Interview with Durham teaching assistant

durham lions

Fight Racism! Fight Imperialism! gives our full solidarity to the Durham teaching assistants who have been engaged in a heroic struggle against Durham Labour council to defend their jobs, wages and conditions. The Labour councillors voted unanimously in favour of 23% pay cuts for the teachers. Our supporters in the North East attended their recent march and rally (Durham teaching assistants continue fight against wage cuts) and interviewed one of the organisers of the campaign, Sam, who is also a teaching assistant. We produce the interview in full below.

For more information about the campaign see:

The campaign has forced the council back to the negotiating table. What has made your struggle a success so far?
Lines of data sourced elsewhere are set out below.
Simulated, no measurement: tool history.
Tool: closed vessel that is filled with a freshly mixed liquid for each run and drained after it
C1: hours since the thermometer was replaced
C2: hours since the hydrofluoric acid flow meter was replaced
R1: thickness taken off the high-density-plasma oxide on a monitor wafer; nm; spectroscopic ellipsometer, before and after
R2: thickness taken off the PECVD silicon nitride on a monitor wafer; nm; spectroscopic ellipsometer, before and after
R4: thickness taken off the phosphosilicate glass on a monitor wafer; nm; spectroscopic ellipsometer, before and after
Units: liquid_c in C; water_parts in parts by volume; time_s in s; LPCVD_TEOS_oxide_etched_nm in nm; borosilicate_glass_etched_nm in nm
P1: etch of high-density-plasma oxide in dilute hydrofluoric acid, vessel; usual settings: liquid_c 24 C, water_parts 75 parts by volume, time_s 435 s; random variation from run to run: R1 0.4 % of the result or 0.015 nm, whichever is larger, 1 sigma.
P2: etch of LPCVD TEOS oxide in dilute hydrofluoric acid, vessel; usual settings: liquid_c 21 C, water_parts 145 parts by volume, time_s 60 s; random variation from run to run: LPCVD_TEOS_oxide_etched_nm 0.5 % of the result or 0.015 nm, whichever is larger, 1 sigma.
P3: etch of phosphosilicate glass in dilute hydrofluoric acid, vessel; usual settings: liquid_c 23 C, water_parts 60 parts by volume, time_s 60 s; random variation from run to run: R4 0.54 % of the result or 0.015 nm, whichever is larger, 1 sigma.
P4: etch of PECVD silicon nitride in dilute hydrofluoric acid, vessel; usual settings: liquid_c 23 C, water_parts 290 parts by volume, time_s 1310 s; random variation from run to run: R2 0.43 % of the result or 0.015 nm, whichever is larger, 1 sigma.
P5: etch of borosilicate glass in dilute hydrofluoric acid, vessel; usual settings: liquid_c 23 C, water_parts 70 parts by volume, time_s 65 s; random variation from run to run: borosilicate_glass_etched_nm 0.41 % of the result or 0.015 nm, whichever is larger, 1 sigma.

They picked on what they thought was an easy target, little women, mostly in it for pin money! No way. I've been a TA for 30 years now and won't be walked over, and along with a few other strong minded women got together at the start of this to fight together as shouting on my own wouldn't have got me anywhere. The very negative press received at the beginning was soon turned around once people knew the full shocking truth. Getting the truth out was vital as was getting parents and community support. Organisation was the key, we have utilised everyone to their own strengths, the social media team can whip up a fantastic meme in seconds, we have TAs prepared to travel the length of the country spreading the word, poster and banner designers, fact finders, and many who will leaflets whole villages to get the facts out to people. Our very demanding roles as committee means massive commitment but we were all prepared to do it as it was so unjust.

What are your demands? What agreement do you want from the council?

Pretty basic, the salary they offered for the hours they offered that we signed our contracts for. The salary has since the 1970s been split into 12 equal payments, that does not mean we are paid 52 weeks of the year. The salary is already reduced to take account of holidays.

If the next offer from the council isn’t what you want do you think teaching assistants will reject it and continue fighting?

Yes, it will be either fight or flight. One thing we won't do is meekly accept any below par offer. Originally many would have been prepared to work longer hours if only they didn't reduce our money, as most worked well over the standard hours anyway. However, as we have had to fight this bitter 18 month battle, most goodwill has gone, exact hours are being worked. We know we are worthy of the existing salary and won't now accept any less. In the last year almost 3 times as many TAs have left Durham than in any of the 5 previous years. That's pretty damning, it shows how angry some are at being devalued, they would rather leave a job they once loved. Sadly, it's the children who will ultimately suffer as underqualified, inexperienced staff would be filling roles. The fight has had a massive detrimental effect on our health, relationships and families.

At the rally you spoke about voting out Durham Labour councillors because of their role in voting for cuts to teaching assistant wages. Why is this important? Who should replace them?

The 57 who voted to SACK TAs are not representing the public who voted for them last elections. Local councillors should be public representatives, almost a defence from the highly paid officers who originally started this situation. All trust has been lost from lifelong Labour voters. The 57 were all Labour. They voted to ruin TAs lives, they will never be forgiven. There was around 30 Labour councillors who were ill/ on holiday/ committed elsewhere on that fateful day. I have heard privately from some that they were told they had no option to vote for anything else hence the outbreak of illness. What's the worst case scenario? Deselection by their CLP. So the 30 who most likely disagreed with their superiors didn't dare attend, it's just a shame not one of them got together with others and stood up for fairness and right and defied their party. 96 had the chance. None did.

18 councillors voted against sacking us- every one of them was an Independent or Liberal Democrat councillor. Owen Temple of Lib Dems has been with us from the very beginning, as has Independent Alex Watson, both in the same Ward, standing together. Interestingly Alex was a Labour councillor for decades and was deselected by them, however, the public can spot a good honest man a mile off and he continues to be elected as Ind. Several Lib Dem and Independent groups and individuals were out in force on Saturday and have been with us on picket lines and demos. In my opinion they offer far better local representation and can be trusted to stand for their constituents. 

The march was supported by Derby teaching assistants and Care UK workers. How important is it to make connections between different struggles?

We are in contact with many groups who have faced cuts, not usually on this scale. Joining up with Derby has been on our plans for ages, their situation being so similar, and again voted in by a Labour council. We have compared notes and advice with Derby for quite some time, and understand they finally have an offer their unions are happy with, one they had suggested many months ago, just a shame it took over 60 days of full or partial strikes, stress and worry for them. We hope it's successful for them as their pay was actually cut last June and individual TAs have suffered massively. Great publicity for all campaigns meeting up this way.